Wednesday, March 25, 2009

The BBC need to find out what an index is

Oh dear me. The BBC need to find out what the difference between "an index" and "a change in an index" is.

Yesterday, their bulletins were routinely announcing that the Retail Price Index is at its "lowest ever".

Similarly, BBC Online stated:

But a sharp fall in mortgage repayments caused the Retail Prices Index (RPI), which includes housing costs, to fall to zero for the first time in 49 years.

Well, no actually. According to the Office for National Statistics, the Retail Prices Index is at 211.4. Far from zero.

What BBC Online should have stated is that "Retail Prices Index inflation" has fallen to zero for the first time in 49 years.

Similarly, those bulletins which hailed the "lowest Retail Prices Index ever" would have been more correct in saying that 'last month the Retail Prices Index was the lowest since the previous month'. What they meant to say, I think, is that 'the rate of change in the Retail Prices Index was the lowest ever'. But that is not so sexy is it?

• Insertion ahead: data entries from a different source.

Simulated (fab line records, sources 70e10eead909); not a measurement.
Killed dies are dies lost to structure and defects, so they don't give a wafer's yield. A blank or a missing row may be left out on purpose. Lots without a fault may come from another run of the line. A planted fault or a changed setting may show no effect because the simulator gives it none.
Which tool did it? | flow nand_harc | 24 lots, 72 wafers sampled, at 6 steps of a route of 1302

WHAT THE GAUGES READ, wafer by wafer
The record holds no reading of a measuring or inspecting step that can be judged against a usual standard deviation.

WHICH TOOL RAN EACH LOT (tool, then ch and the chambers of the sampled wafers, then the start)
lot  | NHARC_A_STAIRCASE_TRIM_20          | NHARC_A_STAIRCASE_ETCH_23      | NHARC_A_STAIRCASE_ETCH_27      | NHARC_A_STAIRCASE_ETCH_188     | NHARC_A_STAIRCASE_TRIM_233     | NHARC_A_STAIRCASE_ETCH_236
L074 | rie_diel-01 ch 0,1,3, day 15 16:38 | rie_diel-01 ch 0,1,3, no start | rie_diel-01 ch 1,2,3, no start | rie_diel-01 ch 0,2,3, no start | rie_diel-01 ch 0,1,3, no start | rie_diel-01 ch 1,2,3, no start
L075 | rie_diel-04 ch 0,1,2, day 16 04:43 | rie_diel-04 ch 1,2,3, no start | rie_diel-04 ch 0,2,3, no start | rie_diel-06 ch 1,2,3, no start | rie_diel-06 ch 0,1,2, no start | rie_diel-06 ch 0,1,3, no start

The Office for National Statistics reported the situation correctly, as you would expect:

Retail Prices Index (RPI) inflation (my bolding) slowed to 0.0 per cent in February, down from 0.1 per cent in January

...RPI is the Retail Prices Index. The uses of the RPI and its derivatives include indexation of pensions, state benefits and index-linked gilts.


Inflation is the percentage change in the index compared with the same month one year previously.